Brewing Methods

There are probably thousands for coffee brewing methods and millions of coffee brewing devices. Here again, it boils down to your preference both in the brew flavor, budget and what amount of processing time you’re willing to take.

Collage of four different coffee makers - percolator, Chemex, French press and auotmatic drip maker.
Collage of two pictures of a percolator. Left is outside view, right is view of internal parts.

The Percolator

Purists denigrate the “lowly percolator” - unfairly I might add. It has a reputation of producing poor coffee- burned and acidic. If that is happening then you’re doing it wrong.

If used correctly percolators produce lovely coffee. Use the right amount of coffee and monitor the brew process for when the brew is done. If you use an electric percolator, transfer the coffee from the pot to an insulated carafe (or thermos)  to prevent the heating elements from over cooking the coffee turning it bitter and burnt. Or simply unplug it.

Stove top models or camping percolators require careful observation to make sure the coffee doesn’t over extract, boil over or burn if left on the heat too long. Electric models generally have one brew cycle so if you like your coffee lighter or darker, you don’t really have a choice. Stove top models you can stop it any time you wish, but it does require observation.

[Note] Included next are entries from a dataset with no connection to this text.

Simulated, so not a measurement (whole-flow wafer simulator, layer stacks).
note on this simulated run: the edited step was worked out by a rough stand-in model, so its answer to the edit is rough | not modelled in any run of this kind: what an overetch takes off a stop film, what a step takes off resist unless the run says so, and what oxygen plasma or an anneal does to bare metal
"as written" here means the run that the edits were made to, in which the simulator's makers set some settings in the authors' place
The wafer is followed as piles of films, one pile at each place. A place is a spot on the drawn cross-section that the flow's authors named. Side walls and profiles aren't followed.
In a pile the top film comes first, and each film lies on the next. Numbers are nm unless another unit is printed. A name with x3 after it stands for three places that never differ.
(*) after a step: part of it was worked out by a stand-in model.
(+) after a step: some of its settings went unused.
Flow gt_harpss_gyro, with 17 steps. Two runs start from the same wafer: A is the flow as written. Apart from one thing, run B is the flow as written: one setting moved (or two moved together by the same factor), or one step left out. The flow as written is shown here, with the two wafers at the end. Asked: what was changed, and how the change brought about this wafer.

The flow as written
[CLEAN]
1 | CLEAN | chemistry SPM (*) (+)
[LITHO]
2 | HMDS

An electric simple automatic drip coffee maker.

Automatic Drip Coffee

Mr. Coffee invented the automatic drip coffee maker. You can get a knock off for $10. Prices go up from there... way up. Two things thing about automatic drip makers are mineral build up, and the carafe heater.

Daily use will cause minerals to cook-out onto the heated water delivery tubes and boiler surfaces. So you will need to clean your auto drip maker to remove the minerals - vinegar and water (1 part water, 1 part white vinegar) solution will do, just rinse really well before making your next cup. Yes it is necessary or your maker will meet its... maker. Okay it just won’t work as well anymore (slow, not hot enough, not work at all). There are coffee pot cleaning solutions and I do think they work better than just vinegar. Especially if you live in areas with high mineral content in the water (hello Albuquerque). Sometimes vinegar alone can’t do the job.

The heating element under the carafe will cook your coffee to death (bitter, acidic and bruned flavor) if you let it sit too long. Pour it into a thermos or just drink it really fast before it gets old, or like the percolator just turn the heating element off.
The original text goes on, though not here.